According to the report, the internet has impacted our personal and professional lives in such a way that our definitions of romantic and sexual loyalty and commitment are changing. While most Americans still clearly oppose sexual unfaithfulness in marriage, younger adults are significantly more likely to engage in internet infidelity than older generations.

Researchers believe the weakening of marital and relationship boundaries matters, and the data in this report shows a generational divide in both behaviors and attitudes, with younger generations having weaker boundaries. Younger Americans are more likely to be unfaithful online, and it's clear that relationship outcomes are markedly worse when iFidelity becomes i-Infidelity. For example, married and cohabiting Americans who break three or more romantic or sexual boundaries online are 26 percentage points less likely to be "very happy" in their real-life relationship, compared to those who push none of those boundaries.

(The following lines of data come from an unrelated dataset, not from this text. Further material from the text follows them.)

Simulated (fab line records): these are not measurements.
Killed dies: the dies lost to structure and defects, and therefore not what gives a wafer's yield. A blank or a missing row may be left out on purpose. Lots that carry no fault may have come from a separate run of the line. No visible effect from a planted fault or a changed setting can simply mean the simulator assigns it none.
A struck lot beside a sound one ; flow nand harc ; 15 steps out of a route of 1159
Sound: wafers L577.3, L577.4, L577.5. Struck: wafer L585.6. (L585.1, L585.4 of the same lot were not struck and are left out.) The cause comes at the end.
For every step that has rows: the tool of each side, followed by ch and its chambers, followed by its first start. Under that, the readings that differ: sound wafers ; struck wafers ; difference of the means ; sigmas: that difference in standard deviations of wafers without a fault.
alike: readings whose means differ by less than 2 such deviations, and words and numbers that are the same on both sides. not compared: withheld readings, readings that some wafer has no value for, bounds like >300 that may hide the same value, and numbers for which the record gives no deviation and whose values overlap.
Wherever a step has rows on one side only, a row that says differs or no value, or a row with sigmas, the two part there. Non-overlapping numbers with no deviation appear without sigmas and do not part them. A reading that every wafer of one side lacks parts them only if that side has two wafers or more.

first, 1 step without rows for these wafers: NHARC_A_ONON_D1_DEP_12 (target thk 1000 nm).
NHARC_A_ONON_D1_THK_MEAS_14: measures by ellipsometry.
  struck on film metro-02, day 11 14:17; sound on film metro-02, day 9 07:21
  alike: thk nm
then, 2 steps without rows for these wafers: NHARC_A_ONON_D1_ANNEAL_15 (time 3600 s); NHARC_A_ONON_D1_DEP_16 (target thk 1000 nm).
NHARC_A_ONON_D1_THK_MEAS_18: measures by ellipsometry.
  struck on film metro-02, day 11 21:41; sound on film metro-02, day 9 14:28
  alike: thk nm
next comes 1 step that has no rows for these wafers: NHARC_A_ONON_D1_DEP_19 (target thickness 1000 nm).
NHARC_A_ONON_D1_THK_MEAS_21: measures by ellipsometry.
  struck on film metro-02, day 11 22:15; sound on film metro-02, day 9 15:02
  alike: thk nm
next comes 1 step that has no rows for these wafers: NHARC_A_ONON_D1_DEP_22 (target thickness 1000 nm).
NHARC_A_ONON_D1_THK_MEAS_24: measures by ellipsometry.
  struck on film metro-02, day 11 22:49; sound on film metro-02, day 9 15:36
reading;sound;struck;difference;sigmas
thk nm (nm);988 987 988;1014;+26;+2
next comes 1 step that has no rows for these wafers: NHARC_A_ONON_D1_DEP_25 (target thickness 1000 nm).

The General Social Survey regularly gauges American attitudes and has asked the same questions regarding marital fidelity from 1998 to 2018. For example, "What about a married person having sexual relations with someone other than his or her husband or wife, is it ?" The percentage of people responding, "Always wrong" dropped 8 points over a 20-year span to 75%. This indicates an increase in more permissive attitudes, but statistical tests confirm that an attitudinal shift of 8 percentage points in the last 10 years is not likely due to chance.

According to this report, young adults who have grown up in the age of the internet are the least committed to iFidelity. It also shows that crossing emotional and sexual boundaries results in lower-quality relationships. iFidelity, then, suggests that our online conduct is linked to the health of our real-life relationships. Is your online conduct helping or hurting your relationship?